All respondents mention the lack of updated legislation as an issue (this is loosely paraphrased as all respondents do not use the exact word ‘issue’, but synonymous terms such as hindrance, problem, barrier etc.). However, from the point of view of the environment, it can be argued that the current system is effective as the treated sludge is in fact gradually becoming ‘cleaner’. Although, it is not the legislated limit values that worries the stakeholders; they are easy to adhere to, but rather the uncertainty in what treatment methods will be allowed in the future. One respondent aptly describes it as: ‘[t]he lack of [legislation] and the concern over this is a huge problem and I would say is like a wet blanket over the whole industry [Government Authority 3]’. Thus, the opinion that the current legislation is outdated is directly or indirectly mentioned by all respondents. While some explicitly refer to the legislation as obsolete, others speak of the current treatment practices as resulting in a sludge which is much cleaner than the legislated thresholds mandate. Notably, there is no consensus among the respondents as to whether the current legislation promotes the utilization of sludge as a resource. The different opinions of the respondents regarding this are illustrated in Table 2.

The different opinions can to a large extent be explained by where in the sewage sludge value chain the respondent is active. If the respondent is active in day-to-day wastewater treatment and works closely with the limit values these become the main factors to relate to, whereas respondents active in research, or respondents working at an authority, also have to relate to overarching goals and strategies for resource management. Notably, only three respondents are of the opinion that the legislation promotes the utilization of sewage sludge as a resource; one considers it as wholly promoting whereas two are more reserved stating that it depends on what level of legislation is addressed. For instance, it follows from the overarching purpose of the environmental legislation that there are clear indicators that resource recovery should be promoted, but sectoral legislation may cause undue barriers (e.g., limit values or abstract and ambiguous terms that are hard to interpret). This is nevertheless a prime example of law in actions versus law in books as the regulatory framework in theory provides ample opportunity to utilize treated sewage sludge as, for example, fertilizer. The limit values, as all respondents have noted, are very generous and easy to live up to. In relation to this it bears mentioning that the basis for the limit values within the EU is the Sludge Directive (86/278/EEC), which implies that the risk assessments underpinning the rules are based on the available facts in the mid 1980s. This likely contributes to the perception that the legislation counteracts utilization of sewage sludge as a resource as vastly out of date legislation carries with it reduced amounts of legitimacy. This conclusion is reinforced by several respondents and contributes to general unwillingness to accept the end product (crops).

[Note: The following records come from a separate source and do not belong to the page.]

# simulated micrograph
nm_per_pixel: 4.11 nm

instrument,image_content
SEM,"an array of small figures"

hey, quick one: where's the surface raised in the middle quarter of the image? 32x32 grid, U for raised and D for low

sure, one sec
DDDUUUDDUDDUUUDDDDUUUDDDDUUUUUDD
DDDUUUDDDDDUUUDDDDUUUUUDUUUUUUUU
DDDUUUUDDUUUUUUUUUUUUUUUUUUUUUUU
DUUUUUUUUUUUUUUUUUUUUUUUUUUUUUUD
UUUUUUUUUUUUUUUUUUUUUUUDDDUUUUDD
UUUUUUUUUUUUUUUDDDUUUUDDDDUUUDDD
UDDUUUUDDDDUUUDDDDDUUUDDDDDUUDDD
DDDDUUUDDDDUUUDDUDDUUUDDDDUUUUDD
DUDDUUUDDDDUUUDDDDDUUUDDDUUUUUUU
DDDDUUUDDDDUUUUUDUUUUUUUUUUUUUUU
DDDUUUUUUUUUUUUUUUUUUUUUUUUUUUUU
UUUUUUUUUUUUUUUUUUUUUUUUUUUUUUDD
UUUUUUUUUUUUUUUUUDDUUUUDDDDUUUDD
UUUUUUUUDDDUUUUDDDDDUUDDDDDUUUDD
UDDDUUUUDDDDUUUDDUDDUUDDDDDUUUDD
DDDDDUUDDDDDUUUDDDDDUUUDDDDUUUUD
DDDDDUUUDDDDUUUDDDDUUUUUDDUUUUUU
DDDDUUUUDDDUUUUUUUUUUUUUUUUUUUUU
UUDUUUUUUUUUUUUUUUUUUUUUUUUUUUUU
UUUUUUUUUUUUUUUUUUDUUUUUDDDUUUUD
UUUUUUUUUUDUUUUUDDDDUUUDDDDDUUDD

Key finding: Coherent requirements between wastes and non-wastes

In relation to whether the legislation promotes or counteracts valorization of sewage sludge as a resource, the two most commonly mentioned shortcomings were outdated legislation (discussed above) and incoherency between wastes and non-waste. On the topic of whether sludge is or should be seen as a resource, some of the respondents mention that the legislation controlling sludge utilization is to some extent incompatible with that idea. This is a recurring observation in relation to waste legislation in general. A clear example of this is that the current legislation is based on origin rather than on the quality of the sludge, which means that sludge-based fertilizers are subject to different requirements than other fertilizers, regardless of quality. As one respondent points out: ‘[t]he rules should be the same for all different [fertilizers] including artificial fertilizers, horse manure or whatever it is you put [on the arable land]. It should be regulated in the same way [WWTP 3]’. Diverging requirements depending on origin rather than quality suggests that the current legislation cannot be considered to promote best available practice. Different requirements depending on origin imply a lack of coherency between the regulation of waste and non-waste which has been identified as a key issue for the attainment of a circular economy in general (Friege et al., 2019; Römph & Cramer, 2020; Alaranta & Turunen, 2021; Waal, 2021, 2023) and for fertilizers in particular (Štrubelj, 2022).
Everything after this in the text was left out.